For all marketers it's a necessity, not an option, to get to grips with the opportunities that these technologies present.

So what's the answer?

There's no silver bullet.

But we would wholeheartedly recommend:

1. Be clear on your marketing objectives

Your marketing objectives should be the map that guides you through this landscape.

Absolute clarity on what you want to achieve, by when and how will equip you with the plan to prioritise your requirements and business case. 

In short, make your objectives SMART.

2. Focus on customer experience

To paraphrase Peter Drucker, the role of marketing is to understand customers so well that the product or service sells itself.

Start with the customer and the experiences that you wish to deliver across the customer journey. This will help you to focus on the technology categories that are most important to you and your requirements for them.

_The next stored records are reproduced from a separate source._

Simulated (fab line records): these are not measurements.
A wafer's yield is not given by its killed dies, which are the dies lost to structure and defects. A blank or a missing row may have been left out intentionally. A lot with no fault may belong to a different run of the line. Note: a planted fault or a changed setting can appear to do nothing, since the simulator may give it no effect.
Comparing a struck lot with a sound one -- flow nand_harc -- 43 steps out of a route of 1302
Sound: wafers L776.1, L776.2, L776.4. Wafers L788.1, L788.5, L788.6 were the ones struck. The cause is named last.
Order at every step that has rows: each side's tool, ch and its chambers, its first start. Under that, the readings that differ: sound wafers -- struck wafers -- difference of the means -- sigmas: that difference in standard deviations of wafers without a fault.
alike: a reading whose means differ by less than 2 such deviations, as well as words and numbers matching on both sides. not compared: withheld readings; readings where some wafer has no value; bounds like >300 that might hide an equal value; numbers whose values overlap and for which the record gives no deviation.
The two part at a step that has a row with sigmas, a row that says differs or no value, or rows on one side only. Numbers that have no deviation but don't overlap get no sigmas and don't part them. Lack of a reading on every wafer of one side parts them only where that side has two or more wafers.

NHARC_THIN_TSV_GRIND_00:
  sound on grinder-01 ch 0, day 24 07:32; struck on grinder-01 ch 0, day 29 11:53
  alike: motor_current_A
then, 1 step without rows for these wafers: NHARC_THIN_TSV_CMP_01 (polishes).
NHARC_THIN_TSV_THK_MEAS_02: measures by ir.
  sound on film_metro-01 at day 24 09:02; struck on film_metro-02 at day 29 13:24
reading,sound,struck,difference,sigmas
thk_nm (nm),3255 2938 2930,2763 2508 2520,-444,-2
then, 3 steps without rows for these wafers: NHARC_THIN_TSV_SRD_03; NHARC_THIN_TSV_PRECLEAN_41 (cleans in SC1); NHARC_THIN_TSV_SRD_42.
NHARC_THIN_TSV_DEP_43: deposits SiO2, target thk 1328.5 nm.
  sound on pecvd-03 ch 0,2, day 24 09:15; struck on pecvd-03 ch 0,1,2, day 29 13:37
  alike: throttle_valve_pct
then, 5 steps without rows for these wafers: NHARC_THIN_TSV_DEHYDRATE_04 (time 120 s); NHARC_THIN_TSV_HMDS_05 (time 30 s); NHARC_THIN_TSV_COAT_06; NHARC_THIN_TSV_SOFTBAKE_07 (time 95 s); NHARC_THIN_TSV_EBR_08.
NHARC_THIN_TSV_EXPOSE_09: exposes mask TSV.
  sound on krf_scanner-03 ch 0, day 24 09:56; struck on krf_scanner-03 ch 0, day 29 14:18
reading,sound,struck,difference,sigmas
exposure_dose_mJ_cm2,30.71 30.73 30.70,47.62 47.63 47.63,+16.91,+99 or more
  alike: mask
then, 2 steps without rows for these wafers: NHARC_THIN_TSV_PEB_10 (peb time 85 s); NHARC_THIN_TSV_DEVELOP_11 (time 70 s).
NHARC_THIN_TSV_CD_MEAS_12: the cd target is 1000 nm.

Consider the following as you go through your marketing planning process:

  • Think loyalty not retention. It obviously pays to be customer-centric and think in terms of customer needs and behaviours rather than business processes.
  • Measure customer effort. Many businesses are measuring Net Promoter Score but this should be supplemented with (or even subsituted by) a Customer Effort Score.
  • Get the basics right. Without exception, obsess on the basic delivery of your product or service. This is what customers will credit you with rather than bells and whistles.
  • Eliminate pain points. Understanding customer effort will help you to define the pain points in the customer journey and what you can do to eliminate or at least reduce them.
  • Invest is self-service touchpoints. Customers want to self-serve (over 50% of those under 51) so ensure that you are using the right channels (remember you don't need too much choice) and that the right content and functionality is readily available.

3. People and process first

Building on the previous points, our view is that marketers should start with people (the users and their needs) and process (how solutions will be delivered) before considering technology.

This avoids the risk of arbitrarily selecting a technology and then having to retro-fit the data, roles and processes to fit it.

Having thought about your customers' needs and pains, how you are going to solve them and the contact strategy that results, now think about the processes that are going to be required and who is going to execute and optimise these processes.

Processes could include everything fro,m business rules and triggers for campaigns to how you will measure and report on marketing performance. By thinking about these now you will start to capture requirements for the martech you need.

4. A data dependency

Data is the connective tissue between the 3,784 martech solutions above.

This means that any marketing plan and the technology that supports it is only going to be as good as the completeness of data, data quality and permission to use it that you have.

A data strategy is therefore a pre-requisite. 

5. Test and learn

Just as a contact strategy should use a test and learn approach, so should your marketing technology.

Many of the software featured are SaaS (software-as-a-service) or will come with trial periods.

Focus on your objectives, 'hack' a solution together (perhaps using the martech that you already have), measure the results (both in terms of customer experience and the impact on your data, people and process) and use this to understand the features that are essential for your marketing, the benefits that could be delivered and ultiumately the requirements that you need.